By Brandon Moseley
Alabama Political Reporter
The Alabama Republican Party Executive Committee gathered in Birmingham passed two new rules related to education.
The first would set new rules regarding AEA money. The Republican Party Steering Committee drafted a rule saying that the Alabama Republican Party would not take any money either directly or indirectly from the Alabama Education Association (AEA) or any of its affiliates. The rule also stipulates that the Party will not take any money from the National Education Association (NEA) or any of its affiliates.
The rule was passed following a controversy that erupted in the Alabama Republican Party after the Party’s Summer meeting. Former Alabama Republican Party Chairman Winton Blount (now working as an AEA lobbyist) purchased a table at the Summer meeting with AEA money. Vocal anti-AEA critics within the Republican Party objected to the Republican Party historically Democratic Party group attempting to influence the Republican Party.
The rule does not prevent individual Republican candidates from taking money from the controversial teachers’ union; but it does formally request that Republican candidates not take AEA money. In the 2010 election, then state Representative Robert Bentley did take AEA money in his Republican Primary battle with former state Senator Bradley Byrne for the Alabama Governor’s office. The AEA spent millions of dollars on negative advertising to attack Byrne as being “too liberal” for Alabama.
The Republican Party Executive Committee also passed a resolution urging that the state legislature repeal the adoption of the common core standards in Alabama. Forty five states including Alabama have adopted the Common Core Curriculum advocated by President Barack Obama and many national groups.
NEA President Dennis Van Roekel said in a written statement, “NEA believes that this work on Common Standards has the potential to provide teachers with far more manageable curriculum goals. Their broadness allows teachers to exercise professional judgment in planning instruction that promotes student success. As the standards are extended to grades K–12, NEA is optimistic that they will continue to be fewer, broader, and more challenging than most of the current state standards.”

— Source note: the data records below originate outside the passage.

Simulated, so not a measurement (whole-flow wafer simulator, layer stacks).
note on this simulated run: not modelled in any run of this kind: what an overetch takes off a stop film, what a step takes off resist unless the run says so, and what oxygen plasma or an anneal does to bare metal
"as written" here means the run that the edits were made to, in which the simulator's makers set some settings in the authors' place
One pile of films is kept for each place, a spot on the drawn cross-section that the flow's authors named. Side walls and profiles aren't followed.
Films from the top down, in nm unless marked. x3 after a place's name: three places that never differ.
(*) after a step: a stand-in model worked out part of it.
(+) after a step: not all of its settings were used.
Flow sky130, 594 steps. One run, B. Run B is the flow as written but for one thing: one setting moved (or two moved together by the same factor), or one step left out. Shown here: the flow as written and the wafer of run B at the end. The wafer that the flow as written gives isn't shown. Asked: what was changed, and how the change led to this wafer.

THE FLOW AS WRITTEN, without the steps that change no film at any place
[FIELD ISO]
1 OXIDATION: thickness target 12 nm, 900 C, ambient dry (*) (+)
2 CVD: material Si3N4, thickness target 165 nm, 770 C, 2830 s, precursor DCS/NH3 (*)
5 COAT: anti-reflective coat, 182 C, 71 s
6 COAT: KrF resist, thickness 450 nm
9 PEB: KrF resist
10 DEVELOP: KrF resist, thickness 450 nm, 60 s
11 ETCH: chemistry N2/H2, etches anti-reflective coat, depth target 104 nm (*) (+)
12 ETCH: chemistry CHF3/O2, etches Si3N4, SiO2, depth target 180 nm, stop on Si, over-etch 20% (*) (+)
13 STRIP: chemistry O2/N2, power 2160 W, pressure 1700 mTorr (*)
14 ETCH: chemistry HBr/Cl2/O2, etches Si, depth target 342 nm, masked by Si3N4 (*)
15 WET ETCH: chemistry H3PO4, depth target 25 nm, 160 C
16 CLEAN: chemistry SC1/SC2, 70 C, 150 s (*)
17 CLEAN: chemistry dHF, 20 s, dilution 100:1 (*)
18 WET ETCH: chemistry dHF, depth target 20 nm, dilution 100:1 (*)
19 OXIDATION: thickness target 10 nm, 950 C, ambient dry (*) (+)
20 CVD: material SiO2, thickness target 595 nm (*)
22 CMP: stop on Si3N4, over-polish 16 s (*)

Conservative critics of the common core point out that education is a state area of responsibility under the Constitution and the state of Alabama should not be abdicating its authority to decide school curriculum to President Obama or anybody else in the federal government.
Alabama Eagle Forum wrote of the common core standards: “We also support state and local control over education. The movement towards a common core curriculum is effectively turning over control of what is taught in our classrooms to a national entity and ultimately to the federal government. This will make it more difficult for parents or teachers who have problems or issues to address them. The State Board of Education currently has a process for writing Courses of Study, which provides for input from parents, teachers and others across the state. The Fordham Institute has ranked Alabama’s standards equal to or better than the proposed Common Core in each subject.”
Former Alabama Governor Bob Riley (R) was a prominent supporter of the Common Core standards. Governor Robert Bentley (R) has been a vocal opponent of the Common Core standards.
In November 2011 the Alabama State School Board rejected an effort by Governor Bentley to overturn the Common Core in a 6 to 3 vote. Bentley opposes the Common Core Standards because he feels that it represents an attempt by President Obama to take over education in this country. Gov. Bentley said then, “We want our standards to be extremely strong. In fact, we want them to be stronger than they are at the current time. They just don’t need to be tied to a federal core.”
Both resolutions passed by voice vote with only a handful of dissenting voices.